In my last post, we started a discussion about the different components of service level agreements. The first element of most SLAs is the definitions of service levels and guarantees, which is what we covered the last time around. To give a quick recap: infrastructure-as-a-service providers usually have SLAs covering networking, hardware and VM uptime, but not the software that runs on top of the VMs; platform-as-a-service providers have SLAs that cover availability of the APIs used to perform actions on the platform; and finally software-as-a-service providers have SLAs that cover application and data availability. But what happens when the promises made aren’t kept?

The second major elements of any SLA are the compensation clauses, which provide an answer to this exact question. These clauses detail what service providers are willing to offer to their customers in case they don’t manage to keep the promises they made previously. Just as what happens with the other elements, these clauses follow a very similar structure regardless of who is your provider.

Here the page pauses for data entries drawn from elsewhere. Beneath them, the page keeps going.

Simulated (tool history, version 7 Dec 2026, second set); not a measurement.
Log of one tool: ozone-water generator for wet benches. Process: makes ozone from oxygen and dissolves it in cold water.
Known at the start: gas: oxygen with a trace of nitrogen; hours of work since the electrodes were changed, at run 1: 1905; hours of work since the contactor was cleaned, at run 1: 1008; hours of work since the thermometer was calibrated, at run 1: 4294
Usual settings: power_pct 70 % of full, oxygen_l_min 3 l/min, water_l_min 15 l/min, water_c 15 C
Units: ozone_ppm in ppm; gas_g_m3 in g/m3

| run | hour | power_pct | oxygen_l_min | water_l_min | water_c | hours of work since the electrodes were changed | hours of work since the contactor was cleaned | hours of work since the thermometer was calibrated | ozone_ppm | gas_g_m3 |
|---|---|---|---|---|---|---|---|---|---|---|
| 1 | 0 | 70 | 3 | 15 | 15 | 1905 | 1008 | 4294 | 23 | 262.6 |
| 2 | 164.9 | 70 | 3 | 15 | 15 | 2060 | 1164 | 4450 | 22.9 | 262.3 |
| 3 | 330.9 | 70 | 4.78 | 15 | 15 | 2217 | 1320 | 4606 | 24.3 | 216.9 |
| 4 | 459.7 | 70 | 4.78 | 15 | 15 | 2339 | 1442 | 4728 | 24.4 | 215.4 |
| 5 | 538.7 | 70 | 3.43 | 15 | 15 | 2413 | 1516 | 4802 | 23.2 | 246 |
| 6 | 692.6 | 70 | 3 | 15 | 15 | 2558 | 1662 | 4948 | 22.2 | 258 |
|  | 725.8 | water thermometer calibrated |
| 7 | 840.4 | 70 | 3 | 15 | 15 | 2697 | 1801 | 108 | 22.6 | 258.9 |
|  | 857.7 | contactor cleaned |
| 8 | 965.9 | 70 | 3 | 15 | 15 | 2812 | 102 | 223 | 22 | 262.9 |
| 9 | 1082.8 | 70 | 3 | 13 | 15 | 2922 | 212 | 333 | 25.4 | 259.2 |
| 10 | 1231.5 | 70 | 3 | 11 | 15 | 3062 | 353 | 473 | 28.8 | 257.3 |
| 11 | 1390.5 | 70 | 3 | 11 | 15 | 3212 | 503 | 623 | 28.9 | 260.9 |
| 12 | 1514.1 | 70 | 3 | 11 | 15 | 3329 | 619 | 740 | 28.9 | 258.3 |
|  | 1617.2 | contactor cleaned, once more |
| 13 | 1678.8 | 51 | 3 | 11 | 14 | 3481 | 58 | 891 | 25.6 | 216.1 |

Service credits are not money!

The most important thing to remember regarding compensation clauses is that no provider will actually give their customers’ money back if they don’t deliver the promised service levels. Every provider offers service credits, which are discounts either on your current or your future bills. The reason for this is simple: if they offered money back, they would put their companies in serious financial jeopardy, running the risk of going bankrupt and closing the company just to pay contract fines. By offering service credits, they limit their financial risk to their operating costs (or whatever percentage of this the discount covers).

Receiving service credits from the service provider puts consumers in a strange position: on one hand, the service credit acts as a stimulus for further using the service, since it’s a discount; on the other hand, the customer needs to consider if he wants to keep using a service provider that wasn’t able to deliver on the promises made. You might give a provider the benefit of the doubt the first time some outage happens, but if problems begin to happen recurrently, maybe it’s time to start looking for a new provider.

The amount of credits offered can offer some insight into the expectations and on the track record of the service provider being considered. A large amount of service credits being offered in case of downtime may mean two things: the service provider is very certain that it will almost never experience any downtime, and is willing to offer very high compensation because it will almost never have to pay it; or the service provider wants consumers to forget or overlook a poor track record since, if anything goes wrong, they will be more than fairly compensated for their troubles.

Determining compensation

There are two central aspects to determining compensation: the way that availability is measured, and the way that compensation is calculated. Most providers calculate availability on a monthly basis, taking into account 5-minute intervals. This is important, since if the service is unavailable for less than 5 minutes straight, it wouldn’t be considered as unavailable during that period. Due to this possible loophole, other providers measure availability simply by dividing the time offline by the time online.

One important detail when considering availability is the timeframe in which the availability is calculated. Most providers will consider either a monthly or yearly basis for their availability numbers. This means that availability numbers don’t carry over from one month (year) to the next: if the provider delivers 0% availability on one month (year), it has to pay the compensation value for that month (year); on the next month (year); measuring starts over.

Once availability is determined, compensation gets calculated. Providers usually deliver a progressing level of compensation based on how unavailable the service was during a given month, such as 5% discount for every 30 minutes of downtime or some such scheme. Compensation follows availability in terms of how it is calculated and delivered: if availability is measured on a monthly basis, then compensation will be calculated for a given month; if the measurement is per year, the calculation is also per year, and so on.

A final point to remember regarding compensation is that most service providers will only offer compensation for those customers who actively complain and request the compensation. If your cloud server remains unavailable for the whole month, but you forget to ask for your service credits, the service provider won’t give you any service credits for that downtime. While there is a period in which requests can be made, once the time has passed, so has any chance of receiving compensation for interruptions in service.